Video

Version

0.1.0-draft

Introduction

This document describes the standards for acquiring video data from behavior experiments. The goal is to ensure that the data is correctly acquired, logged, and stored in a way that is compatible with AIND’s data processing pipelines. We will draw the line on including metadata that relates to the video data itself and NOT to the hardware or software that acquired it. This is to ensure that the data format is self-contained, maintainable and potentially reusable by other applications.

Format specification

Following SciComp standards, video data from behavior experiments should be saved to the behavior-videos modality folder.

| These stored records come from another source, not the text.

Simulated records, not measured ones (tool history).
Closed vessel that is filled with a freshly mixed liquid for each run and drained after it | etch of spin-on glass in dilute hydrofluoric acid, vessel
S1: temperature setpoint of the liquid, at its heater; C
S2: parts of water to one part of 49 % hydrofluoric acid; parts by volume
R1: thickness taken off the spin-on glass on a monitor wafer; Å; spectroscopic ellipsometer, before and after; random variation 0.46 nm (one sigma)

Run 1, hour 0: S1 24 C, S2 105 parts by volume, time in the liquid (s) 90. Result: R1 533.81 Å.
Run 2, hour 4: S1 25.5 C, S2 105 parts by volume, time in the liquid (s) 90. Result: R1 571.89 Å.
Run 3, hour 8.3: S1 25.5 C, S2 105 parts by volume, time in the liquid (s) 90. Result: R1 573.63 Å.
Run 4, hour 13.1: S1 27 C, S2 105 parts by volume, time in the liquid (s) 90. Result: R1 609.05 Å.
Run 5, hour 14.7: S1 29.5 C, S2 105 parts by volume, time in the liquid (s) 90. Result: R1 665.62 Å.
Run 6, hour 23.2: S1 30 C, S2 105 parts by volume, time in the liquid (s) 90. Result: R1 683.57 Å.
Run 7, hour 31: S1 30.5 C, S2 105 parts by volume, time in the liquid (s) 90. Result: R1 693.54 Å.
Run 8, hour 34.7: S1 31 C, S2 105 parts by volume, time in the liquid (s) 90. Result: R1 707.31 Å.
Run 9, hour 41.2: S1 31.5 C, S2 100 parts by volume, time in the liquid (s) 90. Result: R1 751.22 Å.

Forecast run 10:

Inside this folder, each camera should have its own directory, named <CameraName>. Inside each camera folder, there should be two files: video.<extension> and metadata.csv. The video.<extension>` file should contain the video data, and the metadata.csv file should contain the metadata for the video.

<CameraName> is expected to match the name defined in the rig metadata file (rig.json) from aind-data-schema.

The folder structure will thus be:

📦behavior-videos
┣ 📂BodyCamera
┃ ┣ 📜metadata.csv
┃ ┗ 📜video.mp4
┗ 📂FaceCamera
┃ ┣ 📜metadata.csv
┃ ┗ 📜video.mp4

If multiple streams from the same camera are acquired in the same session, an optional datetime suffix can be added to the container’s name:

📦behavior-videos
┣ 📂BodyCamera_2023-12-25T133015Z
┃ ┣ 📜metadata.cs
┃ ┗ 📜video.mp4
┗ 📂BodyCamera_2023-12-25T145001Z
┃ ┣ 📜metadata.csv
┃ ┗ 📜video.mp4

The metadata file is expected to contain the following columns:

  • ReferenceTime` - Time of the trigger given by hardware (e.g. Harp)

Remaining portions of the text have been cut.